An accidental blog

"If God is sovereign, then his lordship must extend over all of life, and it cannot be restricted to the walls of the church or within the Christian orbit." Abraham Kuyper Common Grace 1.1.

Friday, 28 December 2007

Review of Schaeffer's Escape from Reason

This review appeared in Perspectives of Science and Christian Faith 59 (3) (Sept 2007): 239.


ESCAPE FROM REASON: A Penetrating Analysis of Trends in Modern Thought by Francis A. Schaeffer. Downers Grove, IL: IVP Books, 2006. 123 pages. Paperback; $8.00. ISBN: 10: 0 8308 3405 2.

Schaeffer is incredibly difficult to pin down. He has been described as a (compassionate, inconsistent and modified) presuppositionalist , an inconsistent empiricist and a verificationist– this is, I suspect, because he is more an evangelist and apologist than an academic philosopher. Schaeffer's books have been incredibly influential, not least his trilogy of which Escape from Reason (EfR) is the second part – the first being The God Who is There and the final part He is There and He is not Silent. EfR is the shortest of the two and has sometimes been mistaken for the introduction to the trilogy.

Reading Schaeffer is a bitter sweet experience. I rejoice at his desire to see the lordship of Christ expressed over every area of life, but get frustrated at his broad brush strokes that often over-simplify. Schaeffer is rarely subtle!

The villain of this piece is Aquinas. It’s perhaps an understatement to say that Schaeffer is a little hard on Aquinas; a better Reformed analysis of Aquinas is found in Arvin Vos’s Aquinas, Calvin, and Contemporary Protestant Thought. Nevertheless, Schaeffer does highlight the problems scholastic dualism has caused Christianity.

He sees the most crucial problem facing Christians today as being rooted in the Middle Ages and in Aquinas in particular. It was Aquinas that opened the way for autonomous rationality. According to Schaeffer, Aquinas claimed that the human will but not human intellect is fallen. This assumption, once popularised, provided the fertile soil for the belief that humans could become independent, autonomous.

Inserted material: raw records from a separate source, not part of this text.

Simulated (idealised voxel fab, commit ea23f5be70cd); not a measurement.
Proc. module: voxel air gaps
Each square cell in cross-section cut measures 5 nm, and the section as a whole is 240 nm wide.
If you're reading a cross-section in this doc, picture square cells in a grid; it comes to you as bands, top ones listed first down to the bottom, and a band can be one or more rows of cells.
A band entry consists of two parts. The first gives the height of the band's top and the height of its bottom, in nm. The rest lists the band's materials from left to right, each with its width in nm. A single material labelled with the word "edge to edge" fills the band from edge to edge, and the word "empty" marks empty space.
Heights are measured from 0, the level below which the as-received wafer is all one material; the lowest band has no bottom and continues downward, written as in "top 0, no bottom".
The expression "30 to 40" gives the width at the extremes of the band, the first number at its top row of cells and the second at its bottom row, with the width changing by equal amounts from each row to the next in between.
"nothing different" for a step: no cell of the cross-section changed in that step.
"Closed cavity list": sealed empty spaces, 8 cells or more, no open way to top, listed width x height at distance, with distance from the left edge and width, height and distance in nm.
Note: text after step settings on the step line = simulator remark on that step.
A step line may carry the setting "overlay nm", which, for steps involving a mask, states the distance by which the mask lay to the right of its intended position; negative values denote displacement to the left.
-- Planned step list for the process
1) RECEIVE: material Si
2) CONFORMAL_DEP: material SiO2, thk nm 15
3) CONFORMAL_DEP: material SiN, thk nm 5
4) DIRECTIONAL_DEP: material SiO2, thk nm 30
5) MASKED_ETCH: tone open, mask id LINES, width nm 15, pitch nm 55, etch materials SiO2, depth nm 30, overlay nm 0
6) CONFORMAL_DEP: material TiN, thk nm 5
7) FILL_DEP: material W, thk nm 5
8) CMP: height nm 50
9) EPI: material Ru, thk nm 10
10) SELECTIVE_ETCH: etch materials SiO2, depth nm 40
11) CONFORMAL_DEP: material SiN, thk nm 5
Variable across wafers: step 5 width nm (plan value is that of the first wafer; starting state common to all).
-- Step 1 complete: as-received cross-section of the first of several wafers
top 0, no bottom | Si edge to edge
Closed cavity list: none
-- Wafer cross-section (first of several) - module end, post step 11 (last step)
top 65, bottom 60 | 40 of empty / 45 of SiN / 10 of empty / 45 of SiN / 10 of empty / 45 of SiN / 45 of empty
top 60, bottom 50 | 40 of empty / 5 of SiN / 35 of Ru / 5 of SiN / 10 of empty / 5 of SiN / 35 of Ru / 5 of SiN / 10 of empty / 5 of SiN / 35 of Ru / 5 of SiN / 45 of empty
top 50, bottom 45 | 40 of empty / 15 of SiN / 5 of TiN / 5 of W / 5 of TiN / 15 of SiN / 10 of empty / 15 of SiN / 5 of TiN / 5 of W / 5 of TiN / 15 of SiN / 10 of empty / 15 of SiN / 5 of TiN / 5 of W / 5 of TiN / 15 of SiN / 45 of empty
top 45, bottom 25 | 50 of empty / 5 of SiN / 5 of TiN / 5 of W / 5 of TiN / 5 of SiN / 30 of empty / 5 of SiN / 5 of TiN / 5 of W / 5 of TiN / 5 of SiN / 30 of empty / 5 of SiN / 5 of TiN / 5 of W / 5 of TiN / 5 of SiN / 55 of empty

In EfR Schaeffer he examines the relationship between ‘grace’ and ‘nature’. He argues that nature has slowly been ‘eating up’ grace. Yet a ‘line’ or ‘gap’ exists between the supposed upper realm of grace and the lower realm of nature. Western society has gone below this line and it has led to despair. This despair is revealed first in philosophy; subsequently, it spreads to art, then music and general culture, before reaching theology.

Schaeffer had a way of communicating Christianity to modern culture – we need more like him today. He awoke his generation to the presence of secular humanism and showed that it was possible to think and be a Christian at the same time. This book provides an excellent introduction to his ideas, though it shows its origin in the lecture format: there are few footnotes and references. His analysis is often derivative of the Dutch Christian philosopher Herman Dooyeweerd. Schaeffer's close friend Hans Rookmaaker once remarked that ‘Escape from Reason is Schaeffer's version of what Dooyeweerd develops in [In the Twilight of Western Thought].'1

It is a shame that this book is not illustrated, for Schaeffer makes some excellent points regarding grace and nature using descriptions of art works and having them illustrated would have greatly enriched the reading experience.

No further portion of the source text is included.